Tuesday, January 1, 2008

Town of food and tailors

My bus to Quy Nhon was a 3rd-world experience. There was no 1PM bus, as I'd been informed there was, and the 3PM bus seemed to be full. The lady at the ticket window advised me to stick around to see if a seat opened up, which I did until about 2:30, but by then everyone had arrived and claimed their tickets. My 1PM deperture became a 4PM departure, so I killed time in a nearby pagoda that was much more peaceful than the bus terminal.

My bus's driver thought he was Schumacher. He cut aggressive paths through curves, leaving passengers hanging on to the armrests. The 1A highway, Vietnam's major North-South route connection HCMC and Hanoi, is one lane each way and involves passing lumbering dumptrucks on blind curves on tortuous coastal mountain roads. In some spots the road is perfectly paved, in others the ground under the asphalt seems to have sunken away, leaving unmarked pits requiring evasive action. Pedestrians and motorbikes hurry across the road in the dark.

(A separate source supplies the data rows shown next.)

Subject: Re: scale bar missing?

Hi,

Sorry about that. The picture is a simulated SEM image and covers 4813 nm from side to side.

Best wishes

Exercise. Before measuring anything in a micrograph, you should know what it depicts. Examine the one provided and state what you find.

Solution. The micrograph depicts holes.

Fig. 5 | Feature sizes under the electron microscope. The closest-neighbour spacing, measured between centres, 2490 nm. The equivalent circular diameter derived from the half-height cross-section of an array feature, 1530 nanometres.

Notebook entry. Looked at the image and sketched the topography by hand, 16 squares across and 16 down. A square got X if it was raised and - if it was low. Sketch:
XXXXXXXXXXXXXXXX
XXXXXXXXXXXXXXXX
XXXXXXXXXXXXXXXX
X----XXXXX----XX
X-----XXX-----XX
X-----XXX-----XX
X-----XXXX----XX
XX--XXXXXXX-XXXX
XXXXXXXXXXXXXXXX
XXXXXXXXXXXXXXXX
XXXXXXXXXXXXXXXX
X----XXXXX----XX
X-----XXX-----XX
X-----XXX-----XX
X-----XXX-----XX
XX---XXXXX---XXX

The one nice part of the trip came at night. It was raining and dark as we raced past a bay. There were lights out on the water that I at first thought must be a bridge, but as we got clser I realized they were boats with batteries of fluorescent lights hanging off the sides, presumably to draw squid to the surface. One island was surrounded by hundreds of these boats, an eery sort of fairy necklace or halo of ghost boats. They seemed other-worldly and beautiful in the distance, but I imagine that closer-in they would be cold, wet, and miserable.

In Quy Nhon the motorbike taxis chased the bus through the station gate. One driver hopped off his bike and kept trying to pull open the locked sliding door. Because the bus (actually a Sprinter) had power locks, they wouldn't open as he pulled on the handle. In disgust I skipped the motorbike taxi again, instead opting to hike my gear 4km up the beach through town.

It was a Friday night, and as I walked I was passed by gangs of teenagers on identical motorbikes. They cruised slowly up and down the streets, 2 or 3 to most bikes, but there was the occasional lone wolf who'd from time to time stand up on his scooter and rev the little 50cc motor for all it was worth. They were a ridiculous spectacle circling back and forth, especially as frustrated cars and trucks laid into their horns, trying to pass the band. Gaggle? The bikers would eventually ease into a single lane to let people pass, but they'd take their sweet damned time about it.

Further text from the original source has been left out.